Frankl notes, “Forces beyond your control can take away everything you possess except one thing, your freedom to choose how you will respond to the situation.”
He discusses that it takes courage to suffer–to not just numb yourself to life and your surroundings. This is the battle we all face, too, with our varying degrees of suffering. We all choose our method for coping from seemingly innocuous things like sleep and watching TV to the dangers of drugs and drunkenness. In our own way, we are all running away, rather than facing our pain with courage.
Frankl says instead of numbing ourselves, we need to ask ourselves the hard questions:
It did not really matter what we expected from life, but rather what life expected from us. We needed to stop asking about the meaning of life, and instead to think of ourselves as those who were being questioned by life—daily and hourly. Our answer must consist, not in talk and meditation, but in right action and in right conduct. Life ultimately means taking the responsibility to find the right answer to its problems and to fulfill the tasks which it constantly sets for each individual.
It is in this moment that we who have suffered much or suffered little are no longer victims. He spoke these same words to his fellow prisoners in the concentration camps. These very words inspired them and gave them back control over their lives. Suffering had been dealt to them–the question was now what they would do with it. They were empowered to stand with dignity and suffer courageously without backing down.
These are the true heroes of the world, and we must look to them to learn how to suffer. And learn we must because, like it or not, there is no avoiding the suffering of this world.

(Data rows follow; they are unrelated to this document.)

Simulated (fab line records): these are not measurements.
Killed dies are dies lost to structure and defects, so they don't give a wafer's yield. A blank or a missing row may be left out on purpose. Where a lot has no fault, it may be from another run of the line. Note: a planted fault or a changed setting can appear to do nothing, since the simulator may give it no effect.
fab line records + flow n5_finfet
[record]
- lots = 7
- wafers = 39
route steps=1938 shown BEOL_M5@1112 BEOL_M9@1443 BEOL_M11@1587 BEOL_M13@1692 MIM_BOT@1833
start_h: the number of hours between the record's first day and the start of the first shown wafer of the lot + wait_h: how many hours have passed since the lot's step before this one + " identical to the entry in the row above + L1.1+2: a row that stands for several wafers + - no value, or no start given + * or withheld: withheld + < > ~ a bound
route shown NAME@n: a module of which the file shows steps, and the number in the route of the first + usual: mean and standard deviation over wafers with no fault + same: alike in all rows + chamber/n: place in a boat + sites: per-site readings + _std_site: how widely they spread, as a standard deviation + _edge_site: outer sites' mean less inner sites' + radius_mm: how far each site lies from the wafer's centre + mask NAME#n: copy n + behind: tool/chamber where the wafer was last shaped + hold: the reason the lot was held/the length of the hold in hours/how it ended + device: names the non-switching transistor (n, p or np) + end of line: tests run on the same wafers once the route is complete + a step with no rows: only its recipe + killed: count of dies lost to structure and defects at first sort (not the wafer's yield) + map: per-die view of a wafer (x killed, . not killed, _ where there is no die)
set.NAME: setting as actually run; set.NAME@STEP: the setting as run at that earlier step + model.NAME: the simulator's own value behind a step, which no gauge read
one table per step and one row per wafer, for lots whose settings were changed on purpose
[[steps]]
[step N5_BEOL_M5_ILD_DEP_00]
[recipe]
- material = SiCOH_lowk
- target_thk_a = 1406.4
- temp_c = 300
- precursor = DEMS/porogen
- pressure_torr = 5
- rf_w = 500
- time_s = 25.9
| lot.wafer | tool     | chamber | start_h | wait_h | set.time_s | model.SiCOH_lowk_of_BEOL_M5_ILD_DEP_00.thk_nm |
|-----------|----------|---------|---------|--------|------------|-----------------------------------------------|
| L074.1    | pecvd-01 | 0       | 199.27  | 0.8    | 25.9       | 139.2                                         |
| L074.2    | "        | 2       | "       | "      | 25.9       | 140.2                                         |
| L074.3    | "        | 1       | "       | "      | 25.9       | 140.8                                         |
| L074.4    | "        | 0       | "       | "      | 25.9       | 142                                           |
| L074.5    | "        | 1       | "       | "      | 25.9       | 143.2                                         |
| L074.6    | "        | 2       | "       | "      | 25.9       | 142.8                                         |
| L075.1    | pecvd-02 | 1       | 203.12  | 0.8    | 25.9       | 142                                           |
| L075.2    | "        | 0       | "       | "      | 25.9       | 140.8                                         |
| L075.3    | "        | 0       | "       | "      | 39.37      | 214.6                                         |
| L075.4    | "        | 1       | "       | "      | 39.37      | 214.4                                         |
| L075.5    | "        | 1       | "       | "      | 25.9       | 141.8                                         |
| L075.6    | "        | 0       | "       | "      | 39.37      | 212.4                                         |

All Life Includes Suffering
M. Scott Peck in his book The Road Less Traveled explains:
Life is difficult. This is a great truth, one of the greatest truths. It is a great truth because once we truly see this truth, we transcend it. Once we truly know that life is difficult-once we truly understand and accept it-then life is no longer difficult. Because once it is accepted, the fact that life is difficult no longer matters.
We spend a great deal of time and energy trying to convince ourselves that life isn’t or shouldn’t be difficult. We peruse Instagram and Facebook and are convinced we are the only ones who aren’t living the dream life. We fear that we are missing out. This lie is the one tempts me to walk away from social media. We are not okay. We all hurt. We all struggle.
We Must Choose
We must decide what we are going to do with this strange life we have been given. God does not make promises of ease, only of His presence. It is His presence that gives us the courage to suffer with dignity and hope. Because He lives, I know I can face tomorrow, the chorus goes.
It’s not just for us. As parents, we have a job to help our kids learn how to suffer. This doesn’t mean of course that we intentionally harm them. Life is hard enough–none of us is smart enough, good-looking enough, or strong enough. We must help them learn not to numb the pain, but to stand like Job did and be questioned. We need to empower them to cry and hurt and still get up with confidence. This is the gift of suffering in dignity.
It’s not about comparing hurts like our culture wants to do. Instead, it’s about deciding how we will respond to the hurts that come no matter who we are. Choosing to be brave helps us model the Proverbs 31 woman who “ is clothed with strength and dignity, and she laughs without fear of the future” Proverbs 31:25 NLT). Once we see that suffering has dignity, we won’t fear it anymore.